Social Media in 2012
Social media, defined by Wikipedia, is: “web-based and mobile technologies used to turn communication into interactive dialogue.” Now, we have always socially shared, we still do in person everyday — the other day a lady standing next to me in the grocery store, turns over to me and says which one of the hummus do you recommend. I smiled and shared with her, my opinion, about which one I thought was best. (Alibaba Hummus Original is amazing)
Today, a lot of us are trying to share the same message, about what is good in our opinion, but with thousands of people with a click of a button. Facebook has redefined how we share information and interact with our friends and family. Twitter made sure that we say it short and sweet — you have exactly 140 characters to get a powerful message out to the world. Linkedin changed how we network as professionals, and became a live resume for us to share. Google Plus has recently surfaced and is here to stay. The fact that Google Plus is integrated with Google’s search engine make it a whole new animal when it comes to social sharing.
But, what does all these, and so many more which exists for smaller groups of interests, mean for you the small business owner? Just like the definition puts it in plain English, they are merely technologies free to use for communication. Gone are the days where standing outside of your restaurant still attracted enough clients for you to fill all your seats. You now need to utilize these social media technologies to reach a wider following, and even more so generate a fan-base to do the marketing for you.
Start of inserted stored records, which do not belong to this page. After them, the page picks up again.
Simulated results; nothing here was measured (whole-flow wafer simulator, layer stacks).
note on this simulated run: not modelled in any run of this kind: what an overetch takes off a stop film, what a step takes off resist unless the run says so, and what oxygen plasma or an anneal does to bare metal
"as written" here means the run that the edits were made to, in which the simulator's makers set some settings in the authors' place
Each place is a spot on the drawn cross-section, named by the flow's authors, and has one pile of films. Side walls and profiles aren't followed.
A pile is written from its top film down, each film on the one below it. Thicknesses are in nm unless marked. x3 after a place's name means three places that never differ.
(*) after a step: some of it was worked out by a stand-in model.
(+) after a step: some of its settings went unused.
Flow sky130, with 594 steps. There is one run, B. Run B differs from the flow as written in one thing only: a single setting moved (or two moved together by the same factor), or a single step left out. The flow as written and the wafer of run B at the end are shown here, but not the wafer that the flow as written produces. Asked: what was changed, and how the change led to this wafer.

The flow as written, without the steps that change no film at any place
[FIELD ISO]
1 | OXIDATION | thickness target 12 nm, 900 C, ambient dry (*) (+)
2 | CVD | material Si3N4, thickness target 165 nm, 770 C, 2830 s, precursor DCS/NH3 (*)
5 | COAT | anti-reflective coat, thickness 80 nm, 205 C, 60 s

Rule of thumb about communicating on social media platforms — do not fire off dozens of messages everyday screaming at people to buy your products, or choose your services, or to come eat at your restaurant. No, the best recipe for social media success is to indirectly talk about your product, educate about your services, and get people hungry, for the sake of the restaurant example. Nobody is going to follow you if you constantly yell at them to come buy your product. But, people are likely to follow you if you start a series of conversations about related topics which ties into your industry, products, services, or business, and then in turn you are creating an environment for people to share about topics they have in common. With this method you earn loyalty, and loyal followers will buy, recommend, and refer your business to others — and that’s the ticket.